Linear equations are equations of the first degree, which means they contain no exponents greater than one. They are typically in the form of \(ax + by = c\), where \(a\), \(b\), and \(c\) are constants. These equations produce straight lines when graphed on a coordinate plane.

• They represent relationships with constant rates of change.
• Solutions to linear equations are any ordered pair \((x, y)\) that makes the equation true when the values are substituted in.

In the given exercise, we deal with two linear equations: \(x + y = 12\) and \(x + \frac{3}{2}y = \frac{3}{2}\). These equations reflect linear relationships, each representing a line on a graph.
The intersection of these lines, or the point where they meet, is the solution that satisfies both equations simultaneously.

A system of equations consists of two or more equations that share the same set of variables. The solution to a system of equations is the set of variable values that satisfies all the equations in the system. There are several types of solutions a system can have:

• One solution: The lines intersect at a single point.
• No solution: The lines are parallel and never meet.
• Infinitely many solutions: The lines coincide completely, representing the same line.

In our specific problem, we have a linear system comprised of \(x+y=12\) and \(x+\frac{3}{2}y=\frac{3}{2}\). Our task was to find the point \((x, y)\) where both lines intersect, revealing the values that satisfy both equations at once.
By implementing the substitution method, we determined that this system has a unique solution, \(x = 33\) and \(y = -21\), where both lines meet exactly at that point.

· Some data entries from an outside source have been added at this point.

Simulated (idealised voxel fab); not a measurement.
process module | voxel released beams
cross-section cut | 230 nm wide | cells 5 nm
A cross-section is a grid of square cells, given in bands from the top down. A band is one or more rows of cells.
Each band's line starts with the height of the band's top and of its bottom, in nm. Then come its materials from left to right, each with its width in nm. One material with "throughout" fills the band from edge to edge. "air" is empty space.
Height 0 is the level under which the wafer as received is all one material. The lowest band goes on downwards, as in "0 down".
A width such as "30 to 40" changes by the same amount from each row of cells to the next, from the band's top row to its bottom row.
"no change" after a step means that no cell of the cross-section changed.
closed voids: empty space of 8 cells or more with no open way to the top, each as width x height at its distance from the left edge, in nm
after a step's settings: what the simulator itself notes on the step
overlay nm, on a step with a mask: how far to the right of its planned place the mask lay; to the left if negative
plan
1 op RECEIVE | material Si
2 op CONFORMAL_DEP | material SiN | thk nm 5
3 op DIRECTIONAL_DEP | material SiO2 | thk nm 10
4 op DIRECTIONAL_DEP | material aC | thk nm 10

The substitution method is an algebraic technique for solving systems of linear equations. It involves expressing one variable in terms of another and substituting this expression into another equation. This helps reduce the number of variables, making it easier to solve the system.
Here's a simple breakdown of the substitution method, using our original problem:

• Step 1: Solve one of the equations for one variable. We rearranged \(x + y = 12\) to obtain \(x = 12 - y\).
• Step 2: Substitute this expression into the other equation. We placed \(x = 12 - y\) into \(x + \frac{3}{2}y = \frac{3}{2}\), resulting in \((12 - y) + \frac{3}{2}y = \frac{3}{2}\).
• Step 3: Solve the resulting single-variable equation. After simplifying, we found \(y = -21\).
• Step 4: Substitute back. Finally, substituting \(y = -21\) back into \(x = 12 - y\), we found \(x = 33\).

Using substitution helps isolate variables efficiently and is especially useful when one of the equations in the system is easily rearranged. This method not only provides a systematic way to solve systems of linear equations but also reinforces the understanding of the interdependence of variables within a system.